Auto-Deploy Pipeline: Training to Ollama
The Gap We Need to Close
Current State:
[Dataset] → [Train Script] → [LoRA Adapter] → ??? (manual steps)
Goal State:
[Dataset] → [Train Script] → [LoRA Adapter] → [Auto-Deploy] → [Talk to LARS]

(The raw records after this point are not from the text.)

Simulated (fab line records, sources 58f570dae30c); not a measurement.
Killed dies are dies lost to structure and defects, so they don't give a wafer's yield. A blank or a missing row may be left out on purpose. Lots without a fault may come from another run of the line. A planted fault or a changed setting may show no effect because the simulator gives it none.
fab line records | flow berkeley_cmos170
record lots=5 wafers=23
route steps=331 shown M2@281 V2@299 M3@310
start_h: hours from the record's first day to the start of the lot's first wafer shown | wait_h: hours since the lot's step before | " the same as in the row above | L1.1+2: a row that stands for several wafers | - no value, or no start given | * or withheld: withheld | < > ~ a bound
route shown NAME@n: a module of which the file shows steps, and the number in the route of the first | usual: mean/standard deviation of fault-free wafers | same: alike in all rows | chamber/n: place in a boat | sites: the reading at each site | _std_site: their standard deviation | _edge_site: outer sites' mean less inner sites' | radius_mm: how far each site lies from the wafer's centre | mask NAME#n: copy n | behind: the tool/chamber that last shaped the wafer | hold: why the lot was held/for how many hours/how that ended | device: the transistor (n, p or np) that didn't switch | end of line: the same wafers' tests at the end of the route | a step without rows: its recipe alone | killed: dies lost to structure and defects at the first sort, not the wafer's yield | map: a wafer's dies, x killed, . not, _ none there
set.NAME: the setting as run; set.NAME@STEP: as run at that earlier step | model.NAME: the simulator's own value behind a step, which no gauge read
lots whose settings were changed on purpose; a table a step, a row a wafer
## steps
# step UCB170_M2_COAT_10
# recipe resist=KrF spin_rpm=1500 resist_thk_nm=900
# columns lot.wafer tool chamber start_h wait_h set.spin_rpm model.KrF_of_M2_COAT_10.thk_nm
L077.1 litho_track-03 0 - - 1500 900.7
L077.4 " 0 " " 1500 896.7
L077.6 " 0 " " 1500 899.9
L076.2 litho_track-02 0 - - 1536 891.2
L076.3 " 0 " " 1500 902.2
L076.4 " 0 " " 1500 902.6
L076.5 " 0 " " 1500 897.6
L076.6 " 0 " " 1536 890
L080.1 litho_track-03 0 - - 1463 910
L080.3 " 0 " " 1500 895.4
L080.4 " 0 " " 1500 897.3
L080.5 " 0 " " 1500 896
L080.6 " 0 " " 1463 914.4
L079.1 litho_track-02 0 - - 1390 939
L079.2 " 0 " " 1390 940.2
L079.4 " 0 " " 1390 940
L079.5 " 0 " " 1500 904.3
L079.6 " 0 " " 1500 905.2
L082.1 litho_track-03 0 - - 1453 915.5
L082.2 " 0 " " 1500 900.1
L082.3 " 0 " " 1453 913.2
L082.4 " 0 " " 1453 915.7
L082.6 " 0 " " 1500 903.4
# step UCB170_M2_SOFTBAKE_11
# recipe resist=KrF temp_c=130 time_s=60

Key Discovery: Ollama Supports LoRA Adapters Directly
From Ollama's Modelfile Reference, there's an ADAPTER instruction that loads LoRA adapters on top of a base model. No merge required.
Modelfile Example:
FROM qwen2.5:7b-instruct
ADAPTER /path/to/lars-3d-v2-tasks/adapter_model.safetensors
SYSTEM "You are LARS, the Local AI Runtime System..."
Then: ollama create lars -f Modelfile
Supported Adapter Formats
Ollama officially supports Safetensor adapters for: - Llama (1, 2, 3, 3.1) - Mistral (1, 2, Mixtral) - Gemma (1, 2)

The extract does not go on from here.